Can you use a drain auger on a toilet?
If you’re already got a drain auger at home, why buy a toilet auger?
The differences will make you think twice about using a drain auger in your toilet.
Toilet or Closet Auger Vs a Drain Snake
If you have a clogged toilet with paper (or poop!), or the toilet water rises then slowly drains, you definitely need to get that solved ASAP!
Forget about the home remedies of flushing vinegar in your toilet or unplugging your clogged toilet with baking soda. Can I use drain cleaner in a toilet? Drop that liquid plumber, it probably won't work. Will bleach unclog your toilet? NO!

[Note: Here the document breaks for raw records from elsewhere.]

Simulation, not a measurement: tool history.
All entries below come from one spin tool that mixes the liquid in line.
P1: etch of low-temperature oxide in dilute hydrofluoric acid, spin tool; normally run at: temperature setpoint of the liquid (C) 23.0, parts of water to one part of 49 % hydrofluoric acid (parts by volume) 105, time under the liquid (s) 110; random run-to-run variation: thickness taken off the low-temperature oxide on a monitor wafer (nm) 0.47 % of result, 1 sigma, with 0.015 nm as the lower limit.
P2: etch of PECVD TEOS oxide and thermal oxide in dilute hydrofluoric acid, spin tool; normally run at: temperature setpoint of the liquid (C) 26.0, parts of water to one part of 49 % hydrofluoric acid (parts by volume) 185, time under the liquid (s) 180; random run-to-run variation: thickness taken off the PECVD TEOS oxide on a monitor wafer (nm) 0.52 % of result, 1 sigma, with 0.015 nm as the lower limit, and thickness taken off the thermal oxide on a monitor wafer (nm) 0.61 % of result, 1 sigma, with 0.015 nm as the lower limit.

Most likely, you’ve got a foreign object lodged in your pipes, build up of hair and TP, or a poop party!
You’re going to need an auger to unplug your toilet. Why not use the drain auger you already have?
We’ll tell you why you shouldn't!
For Toilets For Sink, Shower, Bathtub Drains More expensive Cheaper Breaks through clogs Pulls clogs out Bulkier Smaller More powerful Less powerful Vinyl Porcelain Toilet Bowl Guard May scratch your bowl
Can You Use a Drain Auger on a Toilet?
We recommend trying a plunger first, it will probably work any shallow clog out. I find that it’s hard to get the plunger to make a seal on the low flow toilets that are in homes these days.
Our advice is to buy both a drain auger and a toilet auger. It’s always better to have the right tools for the job.
Is a toilet auger the same as a snake?
No. Toilet augers are shorter and built with thicker, rotating cords that are designed with a special head to grab onto foreign objects in your toilet. We explain the differences below so you know why you should use a toilet auger on your toilet and drain augers on your drains.
What is a Drain Auger?
A drain auger is built specifically for drains. The steel cord or “snake” on a drain auger is usually much longer than a toilet auger.
The cord doesn’t have any protective vinyl or plastic around the steel because you are using it in drains. There is no risk of scratching anything.
Toilet augers come with a special vinyl protective casing to stop the porcelain in your bowl from getting scratched.
Drain augers or drain snakes have a thinner cord than a toilet auger. That’s because kitchen and bathroom drains are much smaller in diameter than your toilet drain.
This means that while rotating your drain auger cord inside your toilet, you could tangle in up because there is too much room in the pipe.
Drain augers are multipurpose and can be used in any drain in your house because they come with cords that are usually 25 to 50 feet long.
What is a Toilet Auger?
Toilet or closet augers are designed with a “head” on the end of the cord. It can be shaped like a pear or a half pear. The coiled up head pushes through clogs.
It also retrieves and grabs foreign objects, so you can pull them out of your toilet pipes. This is not the case with a drain auger.
A toilet or closet auger vs a snake comes ready to get around the P trap in your toilet. The smaller but specifically shaped head grabs onto objects as you rotate the cord.
A snake is a straight piece of plastic that goes into your toilet bowl and can remove very basic clogs.
Toilet augers are great because they do double duty. As your rotate your auger, it cleans up the insides of your pipes. We recommend you rotate as much as you like while unplugging your toilet.
Because of the shape of the pipes in your toilet (the U bends etc.) a toilet auger is designed to get passed those bends and right into the pipe to clear your clog.
Can you use a drain auger on a toilet? You really shouldn't.
If you need to get your toilet cleared quickly, get a toilet auger. Especially if you have a large family and/or small children.
If you are absolutely desperate because you only have 1 toilet, you can go for it. Just be careful not to kink up the cord on your drain auger, or scratch your toilet bowl.
Quick Auger FAQs
How do you unclog a toilet with an auger?
Place the auger against the hole in your toilet bowl and push it down the pipes until it stops. Rotate and continue to push until it grabs the clog. Rotate the auger to make sure it’s grabbed the clog and then pull the auger out.